Racism: Social worker calls experiences exhausting
- Published
A social worker said racism she encounters was like "death by a thousand cuts".
Jade Forbes, who is black, said the workplace bigotry she experienced had affected her mental health.
While not considering herself a victim, she admitted she found some people's attitudes "exhausting".
The British Association of Social Workers (BASW) Cymru wanted more data to tackle racism. Social Care Wales said it wanted an anti-racist sector.
Ms Forbes, who has worked in social services for 13 years around south Wales, said: "It makes me really quite angry about things and [I have] a sense of injustice.
"It can be quite an isolating place as a black social worker, trying to express my frustration around racism when often colleagues have not got that same lived experience."
The 37-year-old wanted clearer policies to deal with racism.
She said: "There definitely needs to be more training around racism… because if I'm experiencing racism as a social worker, then there's no doubt there will be tell-tale signs of individuals who access services experiencing forms of racism, whether it be direct or covert."
Despite not encountering direct barriers in progressing her career, Ms Forbes said she had to "work harder and shine brighter" to be at the top of her game.
The most challenging period of her career followed the murder of George Floyd - an African-American man killed by a white police officer in Minneapolis in 2020.
Ms Forbes recalled other professionals making comments on social media that were in conflict with anti-racists Black Lives Matter.
"There was a consensus around the world that this was a really bad thing to happen and there were conversations justifying his [the killer's] actions," Ms Forbes said.
"I found it absolutely berserk and also quite scary, because I've got a son and I just thought if professionals are justifying decisions around murdering a black man in broad daylight on the street, then it makes me worry about my son's safety as he grows up in the way that he may be viewed as a black man."
BASW Cymru said more data was needed to tackle racism.
It said it heard more about racism in staff teams than from clients.
BASW Cymru's Abyd Quinn Aziz said there was far more data in England and called on Social Care Wales to publish more.
This year, Social Work England found black male social workers over 40 were disproportionately subject to fitness to practise proceedings.
"We know it [racism] happens but it's about understanding how it happens, where it happens and whether the things that we're doing make a difference to racism," Mr Quinn Aziz said.
He said racism hurt more if it came from colleagues.

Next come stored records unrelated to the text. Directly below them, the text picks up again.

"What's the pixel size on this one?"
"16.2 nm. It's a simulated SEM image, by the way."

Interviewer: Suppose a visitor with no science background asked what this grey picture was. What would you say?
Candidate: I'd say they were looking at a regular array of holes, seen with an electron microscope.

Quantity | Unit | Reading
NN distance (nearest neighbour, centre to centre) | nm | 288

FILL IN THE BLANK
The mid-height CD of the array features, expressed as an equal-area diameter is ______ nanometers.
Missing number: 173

"In Wales, in the last 20 years, I think I've only known of one non-white director of social services, and while I'm not saying you have to be black to understand it, I think there's a lack of confidence and pro-activeness," he said.
Social Care Wales (SCW), which regulates the workforce in Wales, said about 80% of social workers were white and the remainder a variety of ethnicities.
It said about 6% of the whole social care work force, which includes social workers as well as those who care for older people and children, are black. About 5% have an Asian background.
SCW regulation director, David Pritchard, said racism worked against social care principles and that SCW was committed to working to ensure the sector was anti-racist.
"Data, research and evidence is absolutely the heart of tackling racism and other prejudices in our society," he said.